Nine Kings in one photo

By RHP | Posted on: November 22, 2013 | Updated on: July 7, 2014
Nine Kings in one photo

Nine Kings in one photo, 1910.

In May 1910, European royalty gathered in London for the funeral of King Edward VII. Among the mourners were nine reigning kings, who were photographed together in what very well may be the only photograph of nine reigning kings ever taken. Of the nine sovereigns pictured, four would be deposed and one assassinated. Within five years, Britain and Belgium would be at war with Germany and Bulgaria. Only five of the nine monarchies represented in the photo still exist today.

Standing  from left to right: King Haakon VII of Norway, King Ferdinand of Bulgaria, King Manuel of Portugal, Kaiser Wilhelm II of the German Empire, King George I of The Hellenes (Greece) and King Albert I of the Belgians (Belgium). Seated, from left to right: King Alfonso XIII of Spain, King-Emperor George V of the Great Britain and King Frederick VIII of Denmark.

There are several family relations in that picture. For instance, Frederik VIII of Denmark (bottom right) was the father of Haakon VII of Norway (top left), while Wilhelm II of Germany (top, 3rd from the right) was first cousin of both George V of the United Kingdom (bottom center), and Queen Maud of Norway who was wife to Haakon VII of Norway and sister to George V of the United Kingdom – which made Haakon VII of Norway and George V of the United Kingdom brother-in-laws. George V of the United Kingdom’s and Queen Maud of Norway’s mother was incidentally Alexandra of Denmark, sister to Frederik VIII of Denmark. This means that Frederik VIII of Denmark was also the uncle of George V of the United Kingdom.

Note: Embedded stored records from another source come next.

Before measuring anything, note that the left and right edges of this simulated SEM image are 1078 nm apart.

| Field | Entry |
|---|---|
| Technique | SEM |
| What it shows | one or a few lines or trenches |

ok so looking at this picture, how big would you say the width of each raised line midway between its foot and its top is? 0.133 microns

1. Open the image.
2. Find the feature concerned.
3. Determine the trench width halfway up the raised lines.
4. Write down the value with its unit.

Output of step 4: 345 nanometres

George was a grandson of Queen Victoria and Prince Albert and the first cousin of Tsar Nicholas II of Russia and Kaiser Wilhelm II of Germany. The funeral of Henry VII was the last time all of the great European monarchs would meet before the First World War, the same war that would end most of the monarchical lines of Europe for good. Imagine, they all knew a war was coming, all knew it was going to be between them. Looking at this picture really makes one realize how much the First World War was the result of national egos embodied by monarchs. And just how full of nonsense they were with any sense of honor or duty to their states.